Understanding the different forms of file types can be confusing, especially when it comes to vector images. When one of our customers wants to print a vinyl banner featuring their logo, we always ask them to send their logo as a vector image. Of course, the response we often receive after asking this question is, “Huh? What’s a vector image? Can’t you just take my logo from my Facebook page and make it big?”

Sure we can, but trust me when I say this—you won’t like the result.

And there’s a good reason why.

But first, you need to understand the difference between two forms of artwork: raster and vector images.

Raster images

Raster images, which are commonly saved as .jpg and .png files (among others), use tiny pixels to form a clear, complete image.

The big advantage of raster images is that they can be incredibly detailed and complex. For example, photographs are raster images. Photographs can include the smallest of details, such as a person’s laugh lines, wispy hairs, and eyelashes.

Raster images are also what you see online. When you’re looking at your friends’ photos on Facebook or Apple’s logo on the company’s homepage, for example, you’re viewing raster images. 

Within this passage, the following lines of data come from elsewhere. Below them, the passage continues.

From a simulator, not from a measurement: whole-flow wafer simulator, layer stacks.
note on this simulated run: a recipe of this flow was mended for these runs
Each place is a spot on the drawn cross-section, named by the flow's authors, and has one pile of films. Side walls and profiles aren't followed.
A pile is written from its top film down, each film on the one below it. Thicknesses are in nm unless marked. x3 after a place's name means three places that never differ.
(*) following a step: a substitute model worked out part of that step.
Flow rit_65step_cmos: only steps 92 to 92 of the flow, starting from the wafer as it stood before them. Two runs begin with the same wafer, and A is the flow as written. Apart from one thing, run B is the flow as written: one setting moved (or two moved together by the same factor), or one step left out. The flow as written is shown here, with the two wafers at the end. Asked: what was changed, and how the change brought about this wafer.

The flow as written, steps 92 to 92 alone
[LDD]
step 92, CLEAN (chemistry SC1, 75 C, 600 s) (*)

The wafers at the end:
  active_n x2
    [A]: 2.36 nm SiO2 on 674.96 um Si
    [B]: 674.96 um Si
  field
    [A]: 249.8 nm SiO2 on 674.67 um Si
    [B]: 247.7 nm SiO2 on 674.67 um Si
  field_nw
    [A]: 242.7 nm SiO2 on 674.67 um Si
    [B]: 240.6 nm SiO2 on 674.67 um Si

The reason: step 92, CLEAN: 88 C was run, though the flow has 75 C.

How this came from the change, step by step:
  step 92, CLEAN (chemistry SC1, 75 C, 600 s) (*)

Unfortunately, raster images also come with a big disadvantage: once you scale (i.e. enlarge) a raster image beyond its original size, it will lose its clarity and appear pixelated.

Now let’s think back to that Facebook image of your logo you want “blown up” onto a vinyl banner. If you try to use an image from social media or your website, it’s going to be a raster image. While it might look sharp and clear on your computer screen, keep in mind its file size might only be 300 x 300 pixels. So when you try to enlarge it beyond that size to place it on a large banner, the resolution of the image will decrease.

The result? A blurry, pixelated logo on your banner.

And no one wants their logo to look like that.

The good news is, there’s a solution: vector images.

Vector images

Vector images, on the other hand, are not made of a fixed number of tiny pixels. Instead, they’re made from mathematical paths, which are lines, shapes, and points. Common file types of vector images include .EPS, .AI, and .PDF files.

 

Since they are made from mathematical formulas, vector images can be drastically increased in size without ever losing quality. Although they are not as detailed as raster images, vector images come with a big plus: they are infinitely scalable.

You can take your vector logo and place it on as large of a vinyl banner as you can imagine, and it’ll still look sharp.

 

For this reason, vector images are the preferred artwork files for print, especially when you’re printing large format products such as banners and signage.

Ask your graphic designer for vector files of your logo and keep them on hand for your print projects. If you cannot obtain vector files, then make sure you have the highest resolution version of your raster image. As long as it’s at least 300 pixels per inch for printing (or 100 pixels per inch for large format printing), your design will still look good.